In my seminary days, one of the popular authors to hate on was N.T. Wright. He doesn’t believe in justification by faith alone, people would cry, even as panels of highly decorated professors criticized his work and painted it outside the lines of orthodoxy. John Piper wrote a book against his teaching, which probably made Wright one of the most unpopular theologians in the US almost overnight. Don’t nobody cross Piper, especially not with his massive following of Reformed and restless 20-somethings (of which I was a part).
After reading some of Piper’s book, The Future of Justification, I was convinced Wright was a heretic. I asked one of my friends what he thought. We talked for awhile and then he asked a question of his own, rather mildly: Have you ever read N.T. Wright? Uh, well, I, uh…
It was then I discovered a principle of personal conviction I’ve since tried to apply to my life: I will not criticize, and especially not label as “another gospel,” that which I have not personally read.
But this happens all the time (I just notice it more now). You hear people saying how they love or hate the teachings of John Calvin, and yet they’ve never read Calvin. All they know is what some anti-Calvinist blogger wrote, and that’s all they need to hear. From a five minute conversation with them, it’s obvious they don’t understand his teachings, either.

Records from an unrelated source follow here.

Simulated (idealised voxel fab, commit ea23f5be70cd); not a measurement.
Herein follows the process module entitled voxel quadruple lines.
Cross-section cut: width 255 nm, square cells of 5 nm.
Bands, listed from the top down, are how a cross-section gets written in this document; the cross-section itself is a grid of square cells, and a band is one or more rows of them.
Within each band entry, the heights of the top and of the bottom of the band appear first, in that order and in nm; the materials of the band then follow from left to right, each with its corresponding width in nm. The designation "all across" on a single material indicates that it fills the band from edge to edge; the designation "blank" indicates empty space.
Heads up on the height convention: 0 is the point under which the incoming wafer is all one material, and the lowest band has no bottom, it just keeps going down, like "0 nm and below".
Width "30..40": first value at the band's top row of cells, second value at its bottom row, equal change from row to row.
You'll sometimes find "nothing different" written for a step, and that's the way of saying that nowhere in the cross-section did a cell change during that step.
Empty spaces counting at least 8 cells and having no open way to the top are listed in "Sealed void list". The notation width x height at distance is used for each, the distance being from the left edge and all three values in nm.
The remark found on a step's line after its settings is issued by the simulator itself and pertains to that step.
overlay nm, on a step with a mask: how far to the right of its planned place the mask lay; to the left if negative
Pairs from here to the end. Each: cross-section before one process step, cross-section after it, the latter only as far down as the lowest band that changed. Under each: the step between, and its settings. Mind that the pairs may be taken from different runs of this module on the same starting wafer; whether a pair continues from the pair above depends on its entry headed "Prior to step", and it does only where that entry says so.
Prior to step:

I’ve talked with people who could give you 57 reasons why they don’t agree with presuppositional apologetics, and yet they’ve never read any positive argument supporting the approach. How can you disagree with a theory or teaching when you don’t even know what it says?
When we do this, I think we lose all credibility. People don’t really take you seriously when you don’t even know what you’re arguing against (and they shouldn’t). Many times it’s because we want to sound learned without doing the antecedent work of actually studying. That’s just pride, and we need to repent of it.
One way I’ve chosen to repent is by resolving to read original sources before I criticize them. I figure the least I can do is try to understand someone on their own terms, which is a way to show respect (even if you disagree). There’s nothing that gets under my skin more than people who’ll tell you all day and all night why you’re wrong on a given subject but won’t actually read the original source upon which the discussion rests.
So I figure I’ll walk a mile in the right direction; I’ll extend that courtesy to others. I may still disagree with their position, but they can usually respect the fact that I took them seriously and treated them fairly.
One of my best friends is a pretty avid natural law theorist, and I’m a presuppositional guy myself. As we conversed about two oftentimes different approaches to apologetics (ways of defending Christianity), I realized I needed to read what he was reading in order to legitimately interact with him. So I asked him to give me a few titles that best represented his view.
It hasn’t changed my mind, but I have learned a lot from it. First, there is a lot of common ground we share that I didn’t think was there before. Second, it has helped me understand my friend more deeply. Even on the issues we don’t agree, I can at least empathize with where he’s coming from. And it allows us to have a more intelligent conversation because we’re not just lobbing darts at hidden targets in the dark.
I think this is also why we are terrible in the U.S. about having open debate with others with whom we disagree. We don’t really talk to each other as much as we talk past each other, because neither side takes the other seriously enough to study their position. As Christians we despise this tactic. We get portrayed as bigots and homophobes by people who’ve never read a Bible in their life and don’t care to listen to what we’re saying. It’s a filthy smear campaign. But we do it, too.
Read original sources and give people a fair trial. In love, give people the kind of hearing you wish they’d give you. Then give judgment based on the word of God, who is the sole arbiter of truth and justice. You never know—they may just return the favor.